Edit: It's all a personal choice in the end anyway, pretty subjective topic wouldn't you think?


[deleted]


as an educational platform it's nowhere near dead

That's an interesting point of view. To refer specifically to the example you gave, what is it about computer science that can best be learned (only be learned?) in college? Does showing that lack of college study of computer science is correlated with lack of basic programming knowledge (which I would believe, for the sake of discussion) the same as showing that lack of college study of CS will CAUSE, inevitably, lack of basic programming knowledge? Can't anyone who desires to improve programming knowledge self-educate through multiple channels in today's world?

After edit: It appears that the reply to which I am replying has now been deleted. I'll open up the questions to everyone else reading the thread.


We're constantly reminded of the people who are productive coders without a college degree so the counter-example is well established. I don't think you'll get anyone to go along with "lack of college study of CS will CAUSE, inevitably, lack of basic programming knowledge".

In the general case however, a majority of people who start college degrees (there are exceptions, again, such as MIT but those colleges put out a very small percentage of graduates) don't have programming experience. Surely you wouldn't want someone like who I was before college, just a regular guy who would chat a lot online, sometimes play video games (but not much), had written some mIRC scripts and a web page (static HTML with dreamweaver), installed linux a few times but didn't like it much, could build a computer from parts bought separately, did most of the extended family's tech support and took a VB class in high school (your average pre-college geek) to be coding the software you do your online banking with.

The great benefit of college is to show you just how much there is available to know. The field is huge. College orients you in every direction and, if you let it, guides you a few steps down the path in every way. Which path(s) you ultimately choose to follow are up to you but at least you know they're there, have a solid grounding to work on and know how to go about getting to your destination. Some people can get there on their own. Most wouldn't have a clue where to start.


The problem is that the value of certain computer science concepts, such as big-Oh notation, may not be immediately obvious for someone self-educating. They can skip over these mathematical/CS concepts in favor of more 'practical' software engineering study. You don't need to know lambda calculus or even basic sorting algorithms to write business logic apps -- and so these things get ignored.


These kinds of claims are common; G Harry Stine in his "The Hopeful Future" wrote, "A self-taught person is usually deficient in one or more areas of his learning expertise." There are several problems with the claim, but the most important is that if a self-taught person discovers he or she needs to know something that they missed earlier, they simply need to go find it out, since they have avoided becoming dependent on others to tell them what to learn and when.


I love how big-Oh notation is the default example of what you need college for in every single Reddit/HN discussion of education.
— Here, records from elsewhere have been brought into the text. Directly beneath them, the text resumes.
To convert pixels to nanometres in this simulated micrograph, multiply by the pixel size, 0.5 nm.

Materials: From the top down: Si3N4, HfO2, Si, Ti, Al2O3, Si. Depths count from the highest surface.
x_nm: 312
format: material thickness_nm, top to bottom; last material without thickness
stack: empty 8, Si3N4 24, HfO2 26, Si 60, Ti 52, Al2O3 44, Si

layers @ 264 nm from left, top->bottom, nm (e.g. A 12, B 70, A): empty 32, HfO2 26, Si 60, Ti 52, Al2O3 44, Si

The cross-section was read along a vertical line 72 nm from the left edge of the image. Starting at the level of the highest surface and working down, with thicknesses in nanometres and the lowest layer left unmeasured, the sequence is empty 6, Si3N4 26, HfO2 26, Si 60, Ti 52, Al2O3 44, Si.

It's happened more than once that I've seen (and had to explain) why putting while loops inside while loops (once saw a one code snippet with 4 nested whiles!) is going to run fine on your dev box with 5 rows in the database but is going to be excruciatingly slow if you move it to production and data starts pouring in.

Granted, in some of the cases the person did have a college degree and should've known how big-Oh applied here but must've been asleep in class.


in some of the cases the person did have a college degree and should've known how big-Oh applied

This would serve as a counterexample to the idea that college is uniquely suitable for learning some important subjects, right?


Technically, no, it wouldn't. Not as you stated it. College being uniquely suitable for learning a subject does not ensure that someone will learn it if they go to college.

You can say that to learn x you must go to college. If you went to college though the fact that you did or did not learn x says nothing about whether you need to go to college or not to learn it.

You get drilled with exactly this type of logic problem a LOT in discrete math courses. Stuff there's no way the extreme vast majority of working programmers would study on their own just because.

That's being pedantic though, I imagine you're saying that it doesn't matter whether you go to college or not since you can make the same kind of mistakes when you get out. The latter part of which is true. But there's no doubt in my mind that had the guy that did go to college would be a lot worse had he not gone. He'd most probably not be able to write code that worked at all rather than code that works but not as optimally as it could.


Agreeing with you that many "theoretical" topics are more practically important than learners of many domains realize at first, why should I be convinced that college is a uniquely good environment for thoroughly learning important subjects such as lambda calculus or analysis of algorithms?


"Things got bad when credentialism surpassed education as the primary function of college. If you want evidence of this, consider the criteria for the US News & World Report college rankings: Peer assessment, student selectivity, faculty resources, graduation and retention rate, financial resources, alumni giving, and graduation rate performance. Notice anything missing?

Are colleges not ranked in order of how much students learn because that would be impossible to measure? Or is it because no one cares?"

if you think about it, this doesn't make sense. the us news college rankings are used by high school students and their families to select colleges to attend, not by (most, i assert) employers to select employees to hire. they list credentials of colleges, not college graduates. so they are not evidence that "credentialism" is a function of college at all.

employers care about the difference between schools in regard to what their students learn---and these differences surely exist---and they assess schools with this criterion using empirical data they gather from interviewing and hiring people.


"the us news college rankings are used by high school students and their families to select colleges to attend"

That was my argument. Students don't choose their college based on how much they think they will learn. And so colleges have no incentive to make sure they do.

No one cares if students aren't learning, not the students, not the colleges, because learning is no longer the point.


i don't believe you have shown that how much students think they will learn doesn't play a role in their college choices. they choose based on the information they have available; the criteria you mentioned contribute to an idea of how effectively schools can teach students. alumni giving/financial resources, for example, allow schools to buy better faculty and equipment, which make students learn better. graduation and retention rates are evidence of a decent educational environment.

sorry to directly contradict you on this, but i also don't believe this was your original point. you were trying to show that a degree serves mainly as a credential. students may select schools on the basis of their rankings, but it doesn't follow that the rankings are the motivation behind their selections. to use an analogy, i may use reviewer ratings to select a computer to purchase; it doesn't follow that i select brands _for_ the prestige of owning a computer rated 5 stars by cnet.